Dr Simone Bottoni (University of Milano and INFN)


The couplings between single-particle/hole degrees of freedom and collective and non-collective excitations are of primary importance in nuclear physics, as they are responsible for many phenomena observed in atomic nuclei, from the damping of giant resonances, to the quenching of spectroscopic factors and the anharmonicity of vibrational spectra [1].
While such properties have been investigated in the past in a limited number of stable nuclei, it is still under discussion whether neutron rich, exotic nuclei display similar features and how couplings with core excitations are influenced by the proton-to-neutron ratio and shell evolution.
To answer these questions, we present recent experimental results in the medium-heavy mass regions around the doubly-magic, neutron-rich $^{48}$Ca and $^{132}$Sn nuclei. In particular, we discuss new spectroscopic information on the $^{47}$Ca, $^{49}$Ca, $^{133}$Sb and $^{131}$Sn isotopes, obtained in different experimental campaigns, at ILL (France) and LNL (Italy), by using large $\gamma$-ray setups based on HpGe Detectors.
Experimental results will be interpreted by a new microscopic theoretical model, the Hybrid Configuration Mixing Model [2-3], specifically designed to describe the structure of nuclear systems with one valence particle/hole outside a core. The model includes couplings between valence nucleons and core excitations in a self-consistent way, by means of Hartree-Fock (HF) and Random Phase Approximation (RPA) calculations using the Skyrme effective interaction and it accounts for both collective phonons and non-collective configurations.
The agreement between experimental and theoretical energies, electromagnetic transition probabilities and spectroscopic factors will be outlined, especially in the case of $^{133}$Sb and $^{49}$Ca, showing the relevance of the new approach, as compared to traditional shell model calculations with a frozen core. Recent improvements of the model and possible future experimental developments with radioactive beams will be discussed.

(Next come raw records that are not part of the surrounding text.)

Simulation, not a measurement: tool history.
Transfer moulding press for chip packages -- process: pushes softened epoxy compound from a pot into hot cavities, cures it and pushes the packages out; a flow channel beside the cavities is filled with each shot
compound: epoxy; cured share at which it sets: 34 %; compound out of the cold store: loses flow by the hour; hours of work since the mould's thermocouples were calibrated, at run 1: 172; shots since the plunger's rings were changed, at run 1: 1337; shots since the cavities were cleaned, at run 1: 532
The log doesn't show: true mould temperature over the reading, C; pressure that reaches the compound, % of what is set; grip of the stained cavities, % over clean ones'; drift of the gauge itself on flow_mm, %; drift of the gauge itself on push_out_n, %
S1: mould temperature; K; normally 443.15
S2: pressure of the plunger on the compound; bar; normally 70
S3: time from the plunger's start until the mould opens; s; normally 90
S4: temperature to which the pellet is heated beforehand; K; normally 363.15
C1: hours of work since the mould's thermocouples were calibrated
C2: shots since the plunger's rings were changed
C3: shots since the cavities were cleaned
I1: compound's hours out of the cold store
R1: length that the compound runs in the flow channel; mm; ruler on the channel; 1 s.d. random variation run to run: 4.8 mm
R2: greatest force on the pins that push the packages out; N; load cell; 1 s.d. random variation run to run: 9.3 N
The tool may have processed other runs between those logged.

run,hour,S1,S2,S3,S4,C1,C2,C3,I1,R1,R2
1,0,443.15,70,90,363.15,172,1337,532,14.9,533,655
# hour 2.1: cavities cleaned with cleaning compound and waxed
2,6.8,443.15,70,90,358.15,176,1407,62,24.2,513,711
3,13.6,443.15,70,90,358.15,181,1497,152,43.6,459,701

[1] A. Bohr and B. M. Mottelson, Nuclear Structure. Volume II: Nuclear Deformations (W. A. Benjamin, New York, 1980).
[2] G. Colò et al., Phys. Rev. C 95, 034303 (2017).
[3] G. Bocchi et al., Phys. Lett. B 760, 273 (2016).

Primary author

Dr Simone Bottoni (University of Milano and INFN)


Prof. Angela Bracco (University of Milano and INFN) Prof. Bogdan Fornal (IFJ PAN Krakow) Dr Bènèdicte Million (INFN Milano) Dr Calin A. Ur (ELI-NP) Dr Caterina Michelagnoli (ILL Grenoble) Dr Fabio C. L. Crespi (University of Milano and INFN) Prof. Gianluca Colò (University of Milano and INFN) Dr Giovanna Benzoni (INFN Milano) Dr Michael Jentschel (ILL Grenoble) Dr Natalia Cieplicka-Oryńcza (IFJ PAN Krakow) Dr Paolo Mutti (ILL Grenoble) Prof. Pierfrancesco Bortignon (University of Milano and INFN) Prof. Silvia Leoni (University of Milano and INFN) Dr Torsten Soldner (ILL Grenoble) Dr Ulli Köster (ILL Grenoble) Prof. Waldemar Urban (University of Warsaw) Dr Yifei Niu (ELI-NP) Dr Łukasz Iskra (IFJ PAN Krakow)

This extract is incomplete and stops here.